HODGDON, Maine — A Columbine shooting survivor shared with Aroostook County students earlier this month how he hid in heart-pounding silence as the bullets sprayed the school library where he was hiding.
Craig Scott, a sophomore at the time, watched as two friends on either side of him were killed in the notorious April 20,1999, Columbine school shooting that killed 13, including his sister Rachel.
“My story starts with one of the most painful things that I went through in my life and that has led to the most purpose in my life: the day the shooting happened at my high school, Columbine in Littleton, Colorado,” Scott said.
On that April morning, Columbine High School students Eric Harris and Dylan Klebold armed themselves with guns, bombs and ammunition, headed to their school to kill their classmates and opened fire. As they walked the halls toward the library, where Scott was hiding with about 50 other students, the pop, pop, pop of gunfire and pipe bomb explosions grew louder, Scott said.

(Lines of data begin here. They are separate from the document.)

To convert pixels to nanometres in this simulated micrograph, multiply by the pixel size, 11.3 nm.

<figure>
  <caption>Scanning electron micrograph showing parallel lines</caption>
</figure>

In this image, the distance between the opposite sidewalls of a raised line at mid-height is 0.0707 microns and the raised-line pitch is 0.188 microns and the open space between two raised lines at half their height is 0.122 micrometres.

Although school shootings have been recorded since the 1800s, Columbine was the first fatal high school shooting of such magnitude that rocked the nation, giving rise to calls for gun control legislation, mass shooter training and tighter school security. Despite the increased attention to guns in schools after Columbine, the numbers have only escalated. There have been more than 390 school shootings, killing at least 203 and injuring 441 students, educators, and other individuals on K-12 campuses, according to Brady, a Washington, D.C.- based gun violence prevention organization.

Afterward, Scott was so angry and he held onto that anger by disconnecting with other people, he said. He began to blame the world for how he felt, not realizing that his emotions and feelings were coming from the way he was thinking.
“It’s your thoughts that create your emotions and feelings,” he said. “We end up taking out our anger on people that are close to us, and when you act out in anger you often do a lot of things you regret. I did a lot of things for the next couple years that I regret. I was hard to be around.”
A mission trip to South Africa right before his senior year changed him, he said. Each day they would go into refugee camps where entire families would live in tents or shacks and have to share one meal a day and walk miles for water. And yet the people were filled with peace and joy.
“What I saw there had such an impact on me,” he said. “And even though they had next to nothing, I still saw family and friendship.”
And one night an African man encountered Scott outside late when he couldn’t sleep and was having violent nightmares.
“He could tell I was upset. He said, ‘Tell me your story,’” Scott told the students. “I told him about losing my friends and my sister and he listened and told me his story. One day he came home on his bicycle during apartheid and his entire village had been brutally killed with machetes, as was his entire family.”
Scott said he wondered how this man could sing and be joyful after losing everyone he loved.
“He said, ‘Forgiveness is like setting a prisoner free and then finding out that prisoner is you,’” Scott said.

That’s when he decided to forgive the two shooters and use his painful experience to help others in a positive way through the power of storytelling. So, for 25 years, he has traveled the world sharing the story of the massacre and his sister Rachel’s message of kindness and resilience.
“My sister made it her mission to make an impact, especially for people caught on the outside that no one else seemed to care about. She didn’t care about popularity, she cared about real friendships,” Scott said.
To honor his sister’s philosophy of loving others, Scott’s programs are all about reaching out to each other and honoring self and others. And many of the schools along the way take on Rachel’s Challenge, a proactive way to address the root causes of school violence, bullying, prejudice, and self-harm.
It’s all about improving school culture. And the first thing he does when the workshop begins is have everyone give five people hugs and high fives, followed by a game of Simon says.
“Boom, Boom,” he said, with each high five he gave.
Mill Pond Elementary School Counselor Leslee Mahon secured a U.S. Department of Education Stronger Connections Grant based on Rachel Scott’s life theme of Starting a Chain Reaction of Kindness. As part of the grant, she was able to bring Scott to the district, where he worked with students in four workshops, two at the elementary school and two at the high school.
“The Stronger Connections Grant has allowed us to weave a theme of positive leadership throughout the school and community,” said Mahon. “We have had Rachel’s Challenge for two years and we still wear chain reaction T-shirts every Friday to symbolize how one act of kindness can start a chain reaction of compassion.”